Question 16: How do you construct a new RDD?

Answer: There are mainly two way by which you can create an RDD

  • If you have collection of data e.g. Java collections, you can parallelize it to create an RDD. (This is good for testing and prototyping)
  • You can create RDD which refers the data in external filesystem like HDFS, Local Filesystem, RDBMS SQL query output etc.

Question 17: Which all are the standard ways are available to pass the functions in Spark framework, using Scala?

Answer: There are mainly two ways, by which functions can be passed.

  • Anonymous Functions (Lambda functions): This is a good option, when you have to pass some small functionality, and quite simple. See below example, in which we are splitting data and returning splitted values.

val he_training = hadoopexamDataFile.map(he_course => he_course.split(","))

 

  • Static Singleton methods: When you need to do some complex operations on the data, then you should use this. If you know Java, then this (static) methods are associated with the class and not to the object.

object sampleFunc{ def dataSplit(s:String): Array[String]={s.split(“,”)}}

sampleRDD.flatMap(sampleFunc. dataSplit(_))

 

Question 18: You have a huge dataset, but you want to take out the sample, then there is a sample function as below.
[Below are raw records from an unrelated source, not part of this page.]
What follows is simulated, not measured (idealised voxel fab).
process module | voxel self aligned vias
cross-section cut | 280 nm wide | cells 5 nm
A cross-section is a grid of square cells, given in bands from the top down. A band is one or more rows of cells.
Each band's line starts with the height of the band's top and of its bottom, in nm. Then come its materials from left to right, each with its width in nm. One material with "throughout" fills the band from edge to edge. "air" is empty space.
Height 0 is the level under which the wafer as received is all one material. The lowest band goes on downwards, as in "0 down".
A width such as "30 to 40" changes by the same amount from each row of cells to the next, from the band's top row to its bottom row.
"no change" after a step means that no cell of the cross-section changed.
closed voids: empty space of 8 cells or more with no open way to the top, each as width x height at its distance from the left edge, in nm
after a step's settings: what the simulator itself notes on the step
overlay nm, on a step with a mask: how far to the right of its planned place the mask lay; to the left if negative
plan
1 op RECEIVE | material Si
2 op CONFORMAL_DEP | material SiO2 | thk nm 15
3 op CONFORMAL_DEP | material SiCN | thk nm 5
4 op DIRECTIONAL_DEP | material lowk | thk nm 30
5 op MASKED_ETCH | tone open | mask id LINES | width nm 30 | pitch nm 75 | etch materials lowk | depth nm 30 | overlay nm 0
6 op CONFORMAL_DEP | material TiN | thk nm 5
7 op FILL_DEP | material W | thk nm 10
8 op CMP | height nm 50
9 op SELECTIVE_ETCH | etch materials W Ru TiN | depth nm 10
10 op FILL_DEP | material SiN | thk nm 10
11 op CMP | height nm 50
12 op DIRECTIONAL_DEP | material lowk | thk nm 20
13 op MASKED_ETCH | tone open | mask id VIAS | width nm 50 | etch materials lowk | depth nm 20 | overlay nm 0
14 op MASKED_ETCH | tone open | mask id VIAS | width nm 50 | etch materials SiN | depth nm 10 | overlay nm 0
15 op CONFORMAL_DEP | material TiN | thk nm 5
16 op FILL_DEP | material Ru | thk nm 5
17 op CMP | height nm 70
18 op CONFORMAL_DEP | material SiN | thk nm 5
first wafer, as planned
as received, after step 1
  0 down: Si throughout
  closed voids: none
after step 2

Sample(withReplacement, fraction, seed)

 

How does withReplacement argument affect the output?

Answer: Whenever you want to get sample data from huge dataset, you can use this sample method. However, when you generate multiple sample output then first argument affect the output.

If withReplacement-> True then, both the generated sample will not be related. First sample will not affect the second sample, which says covariance between these two sample is zero.

Question 19: What is PairRDD?

Answer: PairRDD represent Key-value based data. You can assume it as a tuple of two values like (x,y).

Question 20: What is the main advantage of PairRDD?

Answer: The main advantage of key-value pair is that you can operate on data belonging to a particular key in parallel, like joining, aggregation etc.